Let’s start our journey in the world of colours! They’re an effect of scientific and meteorological phenomena, so we can find them everywhere.
For example, the rainbow is a spectrum of lights that appears when the sun reflects itself on drops of water suspended in the sky after a storm or next to fountains or waterfalls. It looks like a multicoloured arch, and the sequence of the colours is red, orange, yellow, green, blue, indigo and violet.
But how does it work? Light rays enter a drop, reflect the back of the drop and leave it. On leaving the drop, this light spreads over a 40°-42° angle. Subsequently, white light separates into the 7 different colours so we can see the rainbow.
The most spectacular rainbows can be seen when half of the sky is still dark because of the raining clouds and the observer is in a place where the sky is clear. Other particular rainbows are the moonbows, or night-time rainbow, which can be seen at nights lit by the moon. However, the perception of colours is really low at night, so they mostly seem white.
A rainbow doesn’t actually exist! It only depends on the observer’s location and on the position of the sun. Indeed, only the light reflected by some drops only reaches the observer’s eye and it creates the rainbow for that observer.
We can find them in pictures, novels or poems, too. For example, Virginia Woolf used the rainbow as the metaphor for life transience and of man’s mortality.
Do you remember? The rainbow is also linked to leprechauns, the goblins typical of Irish mythology; it is said that they’re very rich and that they have hidden many treasures in a secret place: according to the legend in fact, there’s a pot full of gold at the end of the rainbow (unfortunately for us, impossible to reach).
Another “game” of lights and shadows is the eclipse; it occurs when a celestial body is totally or partially obscured by another one. There are two types of eclipses: the lunar eclipse and the solar eclipse. In order for an eclipse to occur, Sun, Earth and Moon must line up. The lunar eclipse occurs when the Earth is between the Moon and the Sun. When they’re aligned (moon isn’t a shining light, but it reflects the light of sun) there’s always a full moon but we can’t see it because it’s totally or partially obscured by the shadow of the Earth. Instead, the solar eclipse occurs when the Moon is between the Sun and the Earth and the Moon obscures the disk of the Sun; they’re very rare because they can be seen only in limited areas on Earth (the ones hit by the Moon shadow cone).
Unfortunately, we will have to wait for 2026 to see a total solar eclipse in Europe, while the next total lunar eclipse will be on 15th June.

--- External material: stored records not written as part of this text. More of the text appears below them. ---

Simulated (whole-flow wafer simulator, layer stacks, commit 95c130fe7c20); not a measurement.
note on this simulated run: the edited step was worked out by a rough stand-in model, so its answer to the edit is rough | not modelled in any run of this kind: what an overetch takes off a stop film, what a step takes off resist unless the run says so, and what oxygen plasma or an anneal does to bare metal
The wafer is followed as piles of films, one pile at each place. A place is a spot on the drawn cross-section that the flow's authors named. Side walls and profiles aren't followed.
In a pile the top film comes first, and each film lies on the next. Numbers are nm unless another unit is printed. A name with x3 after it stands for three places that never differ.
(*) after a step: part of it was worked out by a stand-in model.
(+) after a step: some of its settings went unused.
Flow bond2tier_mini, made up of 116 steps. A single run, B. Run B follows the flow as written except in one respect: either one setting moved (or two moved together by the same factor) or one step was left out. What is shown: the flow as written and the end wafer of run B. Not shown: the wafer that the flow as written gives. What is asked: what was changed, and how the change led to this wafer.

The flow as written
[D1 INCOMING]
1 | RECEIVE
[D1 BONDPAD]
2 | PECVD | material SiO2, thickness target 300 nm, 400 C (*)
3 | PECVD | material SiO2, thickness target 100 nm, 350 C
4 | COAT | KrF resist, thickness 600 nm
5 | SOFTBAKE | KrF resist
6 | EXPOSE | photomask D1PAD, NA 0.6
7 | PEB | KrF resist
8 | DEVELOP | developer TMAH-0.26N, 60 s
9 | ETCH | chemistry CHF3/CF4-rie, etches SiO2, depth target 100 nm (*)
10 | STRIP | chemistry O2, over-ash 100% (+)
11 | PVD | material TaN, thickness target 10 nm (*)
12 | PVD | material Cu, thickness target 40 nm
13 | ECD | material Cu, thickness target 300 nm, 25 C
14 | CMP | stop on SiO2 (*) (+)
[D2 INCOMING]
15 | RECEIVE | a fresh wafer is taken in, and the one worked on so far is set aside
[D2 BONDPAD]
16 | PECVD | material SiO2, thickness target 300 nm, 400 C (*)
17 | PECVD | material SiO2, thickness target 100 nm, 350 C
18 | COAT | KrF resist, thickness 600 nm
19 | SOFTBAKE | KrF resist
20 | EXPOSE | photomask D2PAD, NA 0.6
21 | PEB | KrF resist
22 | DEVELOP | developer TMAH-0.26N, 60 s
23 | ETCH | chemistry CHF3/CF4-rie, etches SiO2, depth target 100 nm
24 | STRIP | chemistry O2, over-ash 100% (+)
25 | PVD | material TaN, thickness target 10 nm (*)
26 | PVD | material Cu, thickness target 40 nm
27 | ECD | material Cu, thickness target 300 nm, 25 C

Finally, I’d like to talk about auroras, or northern lights, natural lights that can be seen in the sky and which are characterised by red, green or blue “light arches” . They’re caused by the interaction of charged particles with the ionosphere (a band where molecules or atoms became ions adding or removing charged particle like electrons). These particles are diverted by the Earth magnetic field (a sort of atmosphere that surrounds the Earth) and attracted by the poles; here they enter the ionosphere where gases are ionized and emit light. Irrespective of “scientific” explanation, that could be boring according to someone, I think (I’ve only seen videos and images) that this is one of the most magical and exciting performances of Nature. October, February and March are the best months to see the polar aurora between 6 p.m. and 1 a.m. The Cree (a group of native Americans) called these phenomena the “Dance of the Spirits” because when these lights appeared, they thought that a link had been created between the afterlife and the Earth and that the spirits of the past were trying to contact us.
Why don’t we organize a journey to northern Norway? I’m really curious to see this phenomenon…mmm, arches of lights that dance in the sky. I think it’s fantastic, isn’t it?